Kelly plays down the difficulties in Denver. He notes that Southwest already competes effectively against other discount carriers in cities such as Phoenix and it flies out of big airports with lots of competition, such as Los Angeles International.

“This is not extraordinary for us,” he said. “We’re a growing airline, and we’re very disciplined. It’s just what we do.”

Frontier and United already have matched the low fares Southwest announced for its flights between Denver and Phoenix, Las Vegas and Chicago, which are scheduled to begin Jan. 3. With comparable fares, passengers will choose between no-frills Southwest and two airlines that, unlike Southwest, offer assigned seating and premium features such as first-class sections, more legroom and inflight entertainment.

For some Denver travelers, that’s reason enough to stick with the airlines they’ve grown used to flying.

“My premium status, more leg space — I wouldn’t easily give that up just to save a few bucks,” said veteran flier Ellen Cervarich, who was waiting to board a United flight to Chicago in Denver recently.

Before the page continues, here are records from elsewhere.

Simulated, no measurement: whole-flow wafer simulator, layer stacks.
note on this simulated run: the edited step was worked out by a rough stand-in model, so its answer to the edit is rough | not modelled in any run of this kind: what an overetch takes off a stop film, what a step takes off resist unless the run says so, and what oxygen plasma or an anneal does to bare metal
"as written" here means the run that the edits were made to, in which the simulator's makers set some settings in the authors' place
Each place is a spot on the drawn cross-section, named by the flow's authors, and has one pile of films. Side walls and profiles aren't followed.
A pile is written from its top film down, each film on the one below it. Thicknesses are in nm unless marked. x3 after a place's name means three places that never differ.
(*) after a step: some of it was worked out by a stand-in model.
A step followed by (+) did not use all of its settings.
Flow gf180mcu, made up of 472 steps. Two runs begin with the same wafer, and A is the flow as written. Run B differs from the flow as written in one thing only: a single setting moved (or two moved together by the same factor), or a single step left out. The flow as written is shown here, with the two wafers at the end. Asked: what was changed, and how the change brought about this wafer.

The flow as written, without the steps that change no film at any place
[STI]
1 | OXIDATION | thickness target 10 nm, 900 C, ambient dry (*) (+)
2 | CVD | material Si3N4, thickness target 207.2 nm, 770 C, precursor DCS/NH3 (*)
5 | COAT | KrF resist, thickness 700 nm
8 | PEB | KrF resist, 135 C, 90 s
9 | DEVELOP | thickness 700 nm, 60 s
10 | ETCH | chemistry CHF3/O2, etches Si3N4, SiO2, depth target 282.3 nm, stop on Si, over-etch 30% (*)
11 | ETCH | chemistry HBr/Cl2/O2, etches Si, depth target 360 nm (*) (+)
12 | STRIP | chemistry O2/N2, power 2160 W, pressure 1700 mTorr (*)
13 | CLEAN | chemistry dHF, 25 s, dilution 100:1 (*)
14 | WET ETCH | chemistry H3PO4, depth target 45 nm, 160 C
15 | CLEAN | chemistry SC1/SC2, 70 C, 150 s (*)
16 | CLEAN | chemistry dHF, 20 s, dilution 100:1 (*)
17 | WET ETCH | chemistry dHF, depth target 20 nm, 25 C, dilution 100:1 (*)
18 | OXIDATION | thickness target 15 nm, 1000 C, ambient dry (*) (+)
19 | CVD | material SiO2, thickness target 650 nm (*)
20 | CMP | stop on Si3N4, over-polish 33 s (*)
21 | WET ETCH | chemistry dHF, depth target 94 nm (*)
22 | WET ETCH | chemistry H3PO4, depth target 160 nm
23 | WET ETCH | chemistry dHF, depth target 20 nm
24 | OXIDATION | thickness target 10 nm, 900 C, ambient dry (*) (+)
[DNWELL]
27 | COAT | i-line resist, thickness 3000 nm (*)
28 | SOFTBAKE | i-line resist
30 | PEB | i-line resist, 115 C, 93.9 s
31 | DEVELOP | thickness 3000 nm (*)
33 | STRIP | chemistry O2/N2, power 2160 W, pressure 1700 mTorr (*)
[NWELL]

Frontier and United both will see their financial results squeezed by a fare war with Southwest, airline analysts say. Kelly argues that his airline’s low cost base gives it more “staying power” in a low-fare environment. In other words, Southwest hopes to outlast competitors who may not be able to sustain the rock-bottom fares. Southwest’s operating cost, as measured by each seat flown one mile, is a low 7. 85 cents. That compares with 8. 68 cents per seat mile for Frontier and 10. 43 cents for United, in the most recent quarter. But if fuel prices go down, that advantage could shrink. Excluding fuel, Southwest’s cost is 6. 31 cents per seat mile, compared with Frontier’s 5. 86 cents and United’s 7. 11 cents.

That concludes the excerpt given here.